Evaluating Offers When Your Property is on the Market
If your house is on the market, chances are you are working with a real estate agent. The agent is your sales representative and market consultant. He or she understands selling trends and the current state of the market, which is valuable knowledge when considering purchase offers.
First: Can the Buyer Pay?
Before drilling down into the details of the offer, first establish that the buyer can make good on the contract. The offer should be accompanied by a pre-approval letter from the buyer’s bank. This letter confirms that the buyer has been approved by the bank to take out a loan for a home purchase. The letter is not confirmation that the buyer can buy your home; it is simply stating that initial approval has been granted to the buyer for a loan.
Second: How Much is the Buyer Offering to Purchase Your Property For?
While this number is important, before celebrating or being discouraged, look at the rest of the details of the offer. Also note how much earnest money the buyer is willing to put down.
Third: Is the Offer Contingent on Anything?
Sometimes an offer is contingent on the sale of the buyer’s home. This means that until the buyer sells their home, they can’t buy yours. If you receive a purchase offer contingent on the sale of the buyer’s home, ask a few questions: at what stage of the sale is the buyer? Is their house on the market? Do they have serious offers? Have they signed a contract?

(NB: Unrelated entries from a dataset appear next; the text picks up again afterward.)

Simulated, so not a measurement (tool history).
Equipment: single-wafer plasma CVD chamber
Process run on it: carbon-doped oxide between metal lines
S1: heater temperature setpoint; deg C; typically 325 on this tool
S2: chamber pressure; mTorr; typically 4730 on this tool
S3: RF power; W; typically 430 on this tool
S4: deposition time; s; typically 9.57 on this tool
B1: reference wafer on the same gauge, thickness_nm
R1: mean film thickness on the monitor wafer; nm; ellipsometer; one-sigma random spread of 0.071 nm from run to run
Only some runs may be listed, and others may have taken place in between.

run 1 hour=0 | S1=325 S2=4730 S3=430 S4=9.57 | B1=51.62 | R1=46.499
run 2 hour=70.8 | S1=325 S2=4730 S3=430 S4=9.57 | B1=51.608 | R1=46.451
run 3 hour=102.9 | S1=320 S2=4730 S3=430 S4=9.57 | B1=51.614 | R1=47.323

Fourth: What Inspections are Requested?
It’s very common for a prospective buyer to require inspections. This is understandable. They want to know what works and what doesn’t in your house. It doesn’t mean that every system in your home must be performing perfectly. The buyer just needs to know what they’re getting into. Inspections can include home, well water, chimney, structural, septic, radon, and pest, among others.
Fifth: What Else is Being Asked For?
Are there specific dates requested for closing? Does the buyer want you to pay for some or all of the closing costs? Are they requesting concessions (discounts) for repairs or replacing carpets or appliances or the roof?
After You’ve Looked at the Offer Details
When you have looked at the whole offer, start crunching the numbers. When all calculations are made, you’ll know if the offer is acceptable or not. You usually have the option of making a counteroffer, which your realtor will craft for you. You may have to go through this process several times with different potential buyers, but hopefully, one will stick and result in a successful contract and sale.
Evaluating Offers When You Sell Your Property to a House-Buying Company
Some homeowners decide to sell their properties directly to investors and thereby avoid most of the time-consuming parts of the traditional home-selling method. Selling your home to an investor like Houston Capital Home Buyers is the easiest way to sell your house fast.
Houston Capital Home Buyers has been purchasing properties for a decade. We have made $25 million worth of real estate purchases and are rated A+ with the Better Business Bureau. We buy houses as-is, which is the major reason that we can buy your house quickly.
Important Things to Ask Yourself About an Investor’s Purchase Offer
Whether you sell your home to us or to another home-buying company, you should ask yourself these questions when considering the purchase offer.
- Is this a company with longevity and a proven track record?
- What costs will I avoid, such as inspection fees, agent fees, and repair costs?
- What hassles will I bypass by selling to this investor?
- What stresses in my life will be minimized by selling my house fast?
The answers to these questions may reveal that selling your property to a company such as Houston Capital Home Buyers is the best selling strategy for you at this time.
Regardless of which method you choose for selling your home, the guidance in this article should help you evaluate purchase offers confidently and decisively.